Taking Root – Embassy XO Executive Chef

Image source: Photographer Katja Anton

From his family’s vegetable farm in China to his own restaurant garden in Cootharaba, Executive Chef James Wu has been harvesting fresh produce for Asian cuisine his whole life. With his diverse team at Embassy XO, the 35-year-old chef tells Georgia Beard how he integrates flavours of East and Southeast Asia into Noosa’s ever-expanding palate.

How did you become a chef?

My family has always been very restaurant-orientated. Mum and dad are market growers, so I was born on a veggie farm. My family migrated from China and they fell into the restaurant scene – it was something that they could do, and they could make a living from.

Growing up, I went through a lot of my uncles’ restaurants from the age of six to ten, and watching them cook at the wok station was always an eye-opener. Asian parents can be strict but mine supported my dream to become a chef, which I am grateful for. I did my apprenticeship in Canberra and Sydney and then went into business myself for a few years. XO is the only restaurant I’ve worked in in Noosa. I’ve been here for five years and it’s been a life-changing experience. 

I love cooking for people and introducing them to new flavours and different ingredients.

Most rewarding moment of your career? 

I’ve been really blessed to have hired amazing locals who have a great passion for Asian cooking and a solid knowledge of Asian foods. My team lends itself to Thai influences with two Thai and a Japanese chef that helps balance my style, which is mainly Chinese. It’s good to have input from different cultures – they’ve influenced my food just as much as I’ve influenced them. 

What do you love about being a chef?

Definitely the team environment and the team I’ve created here. 

What do you love about local producers?

They’re always willing to help and are wonderfully supportive through all seasons. I can’t mention one because there’s just so many people I buy from. I’ve known them the entire time I’ve been here and I love watching their product and their business grow, this has been really rewarding for me. 

A lot of things grow so well here, particularly fruit. I have set myself a goal for XO produce to be predominately 75% from my farm by the end of the year. It’s a very high goal and we’re not there yet but I’m confident the produce that comes from the farm will be as fresh and as good as it gets. 

What is your approach to food?

Authentic. When I create a new dish or recreate an old dish, I always consider the methods and techniques that my predecessors showed me. I try to stay true to the origin of the dish, while still using modern equipment and ever-changing seasonal produce. 

The clay pot that we do here at XO was one of my all-time favourite things growing up and we’d have it for lunch once or twice a week. It’s very simple, but the flavours are unlike any other. 

It has been around for centuries and really is a forgotten artform.

What style of food do you showcase?

It’s not just Chinese heritage but also Asian as I’ve got a very broad team, we all want to showcase foods and flavours of China, Thailand and Southeast Asia that a lot of locals probably haven’t tasted or experienced before.

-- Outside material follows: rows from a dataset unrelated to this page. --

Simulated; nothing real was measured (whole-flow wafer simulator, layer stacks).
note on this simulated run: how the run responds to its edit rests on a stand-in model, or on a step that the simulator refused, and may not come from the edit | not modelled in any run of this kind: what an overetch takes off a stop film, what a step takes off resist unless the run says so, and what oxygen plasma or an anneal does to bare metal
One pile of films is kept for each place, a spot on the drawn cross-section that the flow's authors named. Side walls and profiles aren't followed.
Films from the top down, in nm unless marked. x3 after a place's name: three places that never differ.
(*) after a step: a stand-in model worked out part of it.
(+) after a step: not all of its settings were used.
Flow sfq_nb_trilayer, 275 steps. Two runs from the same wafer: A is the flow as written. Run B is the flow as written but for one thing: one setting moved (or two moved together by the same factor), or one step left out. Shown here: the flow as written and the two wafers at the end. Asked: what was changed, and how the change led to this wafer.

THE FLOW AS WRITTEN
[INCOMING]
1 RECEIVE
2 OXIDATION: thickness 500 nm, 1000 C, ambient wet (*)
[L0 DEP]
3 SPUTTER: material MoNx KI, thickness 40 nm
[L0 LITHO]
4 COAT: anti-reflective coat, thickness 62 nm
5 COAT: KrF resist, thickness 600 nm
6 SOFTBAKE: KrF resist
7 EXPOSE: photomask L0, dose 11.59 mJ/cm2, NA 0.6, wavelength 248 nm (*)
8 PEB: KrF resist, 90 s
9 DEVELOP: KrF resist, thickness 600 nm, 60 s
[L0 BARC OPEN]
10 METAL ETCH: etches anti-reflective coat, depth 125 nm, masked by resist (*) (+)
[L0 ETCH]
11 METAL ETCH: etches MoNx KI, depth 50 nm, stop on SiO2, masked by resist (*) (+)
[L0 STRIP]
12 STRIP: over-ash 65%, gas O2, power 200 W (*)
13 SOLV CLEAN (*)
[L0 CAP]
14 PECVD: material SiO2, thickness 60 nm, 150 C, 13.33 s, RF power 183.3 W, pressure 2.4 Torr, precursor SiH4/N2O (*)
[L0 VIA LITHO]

Highlights from the current menu?

A roast duck clay pot and I’ve got some lovely lamb racks that I’m working on.

I change my menu about twice a season to keep things interesting and to showcase the very best produce. Some of it only flourishes for four to six weeks, which is why the menu changes regularly. I want the XO experience to be like walking into a restaurant in China while also showcasing local produce and  flavours from my childhood.

Who would you love to cook for?

My grandma. She was a very influential person in my life. Because mum and dad spent a lot of time in the fields, my sister and I were essentially raised by our grandma who cooked several meals a day for us. As you get older you appreciate that more. 

Who is your culinary inspiration?

Grandma. She was the one who always encouraged me to try different things. 

Do you cook at home? If so, what?

Yes. Dumplings are really easy and it’s something that my wife and I enjoy. You can make a week’s worth in advance. I have a very commercial-style kitchen at home so I get to test things out and then integrate it into work here. 

Your favourite dish – to eat or cook?

Steamed whole fish with ginger, shallots and soy. Classic Chinese dish. 

What do you love about being IN Noosa?

The weather. We live in one of the most unique places on Earth, everything grows extremely well, all year round. 

Any advice for young chefs?

I think a lot of them underestimate the importance of good knife skills. It requires years, even decades, of learning and refining your skills to be proficient. You might be able to cook but if your knife skills are poor, you won’t get far. 

What is your favourite kitchen tool?

The wok station. It was something I was really eager to get into and it’s something you can never really master. I’ve spent a good 10 years working on it and I still feel like I could be a lot better.

What is your favourite ingredient?

Definitely the Asian greens coming from my farm. I’m really in love with them because I know it’s the product that you honestly can’t buy. 

Anything else to add?

My team has been committed not only to me but also to the restaurant for five years now. It’s testament to their perseverance and hard work.

Normally any team that sticks together for that time and moves forward together is going to create magic so over the next couple of years we’re looking forward to really creating some magic!